IRR / cap rate help
Don't know much about CRE so any help would be much appreciated. I am presented with an opportunity to purchase a property for $10,000,000. This is my NOI:
Year 0: -10,000,000
1: $579,799.80
2: $603,415.90
3: $627,864.92
4: $653,174.34
5: $10,679,372.51
What will your IRR be based on a five year hold with the property sold at 7% cap rate?
Plugging in those numbers I get 6% IRR but I don't know what to do for the cap rate. Can anyone help?
6.26%. You seem to have already plugged in the cap rate to your year 5 NOI.
You don't know much about CRE but you are considering purchasing a $10 million property?

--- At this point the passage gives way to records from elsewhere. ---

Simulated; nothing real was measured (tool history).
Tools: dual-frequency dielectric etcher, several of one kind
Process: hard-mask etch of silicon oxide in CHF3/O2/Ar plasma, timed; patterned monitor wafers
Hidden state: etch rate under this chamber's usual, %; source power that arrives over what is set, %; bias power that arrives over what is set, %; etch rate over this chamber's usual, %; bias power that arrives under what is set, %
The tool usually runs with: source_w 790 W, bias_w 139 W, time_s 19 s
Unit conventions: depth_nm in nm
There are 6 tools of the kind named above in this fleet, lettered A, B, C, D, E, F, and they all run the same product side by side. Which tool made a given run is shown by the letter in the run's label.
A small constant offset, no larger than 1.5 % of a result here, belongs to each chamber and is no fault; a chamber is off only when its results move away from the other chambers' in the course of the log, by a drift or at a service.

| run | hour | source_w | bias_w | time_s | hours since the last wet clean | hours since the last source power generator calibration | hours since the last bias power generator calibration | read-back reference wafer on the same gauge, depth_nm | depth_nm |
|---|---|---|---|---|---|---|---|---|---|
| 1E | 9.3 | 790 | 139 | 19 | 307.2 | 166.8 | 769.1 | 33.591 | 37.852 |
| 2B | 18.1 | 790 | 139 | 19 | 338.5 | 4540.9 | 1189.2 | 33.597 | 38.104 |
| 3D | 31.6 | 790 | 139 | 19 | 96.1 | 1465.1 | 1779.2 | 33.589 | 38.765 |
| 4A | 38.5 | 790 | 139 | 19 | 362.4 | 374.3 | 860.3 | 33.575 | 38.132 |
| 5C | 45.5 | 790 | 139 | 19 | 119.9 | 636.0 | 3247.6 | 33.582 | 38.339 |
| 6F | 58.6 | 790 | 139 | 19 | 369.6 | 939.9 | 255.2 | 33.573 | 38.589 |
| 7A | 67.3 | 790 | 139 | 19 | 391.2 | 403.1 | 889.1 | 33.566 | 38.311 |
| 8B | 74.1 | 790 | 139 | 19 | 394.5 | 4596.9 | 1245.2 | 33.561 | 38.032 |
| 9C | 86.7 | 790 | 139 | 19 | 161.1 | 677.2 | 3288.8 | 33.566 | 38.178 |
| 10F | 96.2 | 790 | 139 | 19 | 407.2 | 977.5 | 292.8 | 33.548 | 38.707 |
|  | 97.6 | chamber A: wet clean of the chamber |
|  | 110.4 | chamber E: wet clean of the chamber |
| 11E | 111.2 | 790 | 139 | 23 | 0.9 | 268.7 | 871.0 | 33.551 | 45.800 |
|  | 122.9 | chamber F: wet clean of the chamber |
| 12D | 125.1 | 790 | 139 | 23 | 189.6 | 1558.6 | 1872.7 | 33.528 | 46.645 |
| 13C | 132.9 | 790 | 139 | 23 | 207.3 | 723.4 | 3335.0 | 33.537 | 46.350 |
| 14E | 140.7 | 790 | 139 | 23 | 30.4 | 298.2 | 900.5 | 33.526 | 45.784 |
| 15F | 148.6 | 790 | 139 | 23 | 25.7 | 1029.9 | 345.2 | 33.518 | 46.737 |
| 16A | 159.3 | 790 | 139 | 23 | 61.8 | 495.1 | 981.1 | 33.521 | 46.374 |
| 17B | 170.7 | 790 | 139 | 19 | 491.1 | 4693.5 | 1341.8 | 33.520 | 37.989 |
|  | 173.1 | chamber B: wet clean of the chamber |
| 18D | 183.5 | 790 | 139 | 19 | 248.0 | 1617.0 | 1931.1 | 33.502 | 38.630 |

I think he means this is a case study-type question he's facing
For that set of cash flows, your IRR is 6.26%, but given the set of cash flows you presented and your question, I think you are trying to figure out if you valued the exit correctly.
You didn't break out sale proceeds from NOI in year 5, but I'm going to assume that because NOI is steadily growing at about 4% a year and you are unfamiliar with RE modeling that you assumed that you would sell the property for 10 million, the same price you purchased it for (this would be wrong).
The correct way to evaluate the exit would be to: cap the NOI of the year after you sell the property (assuming this is a stabilized NOI) using the termination cap rate.
In your example, you would cap year 6 NOI at a 7%. Assuming the same 4% a year growth (because we are all friends here and we all know that NOI's TOTALLY grow perpetually in a straight line...), your year 6 NOI would be approximately $706,550. At a 7% cap, that would equal $10.094 million (which would be your sales price). So your year 5 CF would be the sales price of $10.094 million plus your year 5 NOI.
Edited because I found a mistake in my math.
"because we are all friends here and we all know that NOI's TOTALLY grow perpetually in a straight line"
LOL...
+1, spit out my soda.
If you assumed NOIs grow perpetually in a straight line, your value would be Y6 NOI over 7% - 4% (3%). Gordon growth model...
Do you know what industry forum you're in? This isn't a stock.
The theory behind the Gordon growth model - namely, the time value of money - can be applied to any stream of cash flows.